Electrical Engineering | Clearances for Pad-Mounted Transformers
Electrical Engineering | Clearances for Pad-Mounted Transformers

Electrical Engineering | Clearances for Pad-Mounted Transformers

Posted by Mike Ruff on in Engineering

Many buildings are located in developments, or on sites with underground electrical and tele/data/cable utilities. While the underground services eliminate unattractive overhead pole lines, cabling and transformers, the installation of utility company transformers presents challenges of a different sort.

Utility company transformers are large, generally green in color, and can range from a small box (3’w x 3’d x 2’h) in a residential neighborhood, to a large enclosure with oil-filled cooling fins (7’w x 7’d x 6’h) on a large pre-concrete base.  Often for aesthetic reasons the transformers are located remote from the building, but due to costs associated with the secondary conductors, a transformer may be mounted close to a building.
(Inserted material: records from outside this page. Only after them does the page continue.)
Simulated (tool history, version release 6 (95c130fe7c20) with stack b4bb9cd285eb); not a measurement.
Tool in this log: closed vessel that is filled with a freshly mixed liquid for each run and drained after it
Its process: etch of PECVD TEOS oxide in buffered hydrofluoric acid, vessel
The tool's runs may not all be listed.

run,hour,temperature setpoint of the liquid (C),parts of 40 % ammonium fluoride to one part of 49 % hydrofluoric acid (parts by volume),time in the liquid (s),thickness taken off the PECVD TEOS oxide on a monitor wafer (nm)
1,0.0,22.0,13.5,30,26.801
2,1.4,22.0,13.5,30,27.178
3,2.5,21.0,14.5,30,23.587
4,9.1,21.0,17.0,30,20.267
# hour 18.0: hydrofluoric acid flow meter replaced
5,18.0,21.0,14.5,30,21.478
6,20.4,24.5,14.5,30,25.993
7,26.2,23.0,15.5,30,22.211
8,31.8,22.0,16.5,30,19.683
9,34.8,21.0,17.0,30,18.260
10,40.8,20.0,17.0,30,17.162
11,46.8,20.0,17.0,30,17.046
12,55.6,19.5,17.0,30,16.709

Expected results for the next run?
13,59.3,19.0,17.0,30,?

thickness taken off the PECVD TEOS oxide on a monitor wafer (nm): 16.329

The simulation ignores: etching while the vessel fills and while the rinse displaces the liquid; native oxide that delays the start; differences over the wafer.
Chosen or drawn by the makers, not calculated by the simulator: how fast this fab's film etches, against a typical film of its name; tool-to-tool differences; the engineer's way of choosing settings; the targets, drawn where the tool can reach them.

This article will define some of the requirements for clearances around a transformer, as well requirements for protecting a transformer from vehicular traffic.

Adjacent to buildings, transformers must generally be located in accordance with the following requirements.  First, a transformer must be installed with the front (doors) facing away from the building, with no balconies or overhangs above. The transformer must be accessible to line trucks (size and weight similar to a cement truck), for maintenance or replacement. Generally, a transformer located near a building requires 4ft clearance from the building vertical surfaces, assuming no windows from grade to 18ft. The sides of the transformer must be clear of all objects (including landscaping) for 3ft, and the transformer should be located 10ft horizontally from doors, windows or fire hydrants. The front (door side) of the transformer shall have a clearance of 10ft so that line crews can safely perform maintenance or repairs on the equipment. This required clearance includes landscaping. When encountering landscaping during emergency repairs, the utility can remove the landscaping (not very gently) or leave and await notification the offending vegetation has been removed.  During routine maintenance, the utility will not attempt to work on the transformer until the landscaping has been removed.

Transformers in locations subject to vehicle traffic must be protected, and oftentimes these protections must be in place before the transformer is energized, even during construction.  The vehicle barrier system is relatively simple. A series of bollards located around the transformer, spaced no greater than 54” on center, and located 36” away from transformer are required. Often, the utility company will require these to be painted traffic yellow, where adjacent to parking or roadways. The bollards around the sides and back of the transformer are permanent, made of concrete filled 6” rigid steel conduit, encased in 3”(min) concrete. The permanent bollards shall extend 42” above grade, and extend 54” below grade.  In front of the transformer doors the bollards are required to be removable. The removable bollards are constructed of 6”PVC sleeve , 54” long, and encased in 3” of concrete.  A 96” long section of 5” rigid galvanized steel conduit, with cap, is then slid into the PVC sleeve.

Utility company transformers located on a site must also be located a minimum of 48” from fire hydrants.

Following these simple guidelines will be a good start in meeting utility company requirements. Of course, verifying the local utility requirements prior to construction will help eliminate additional charges, or delays in the installation of the transformer.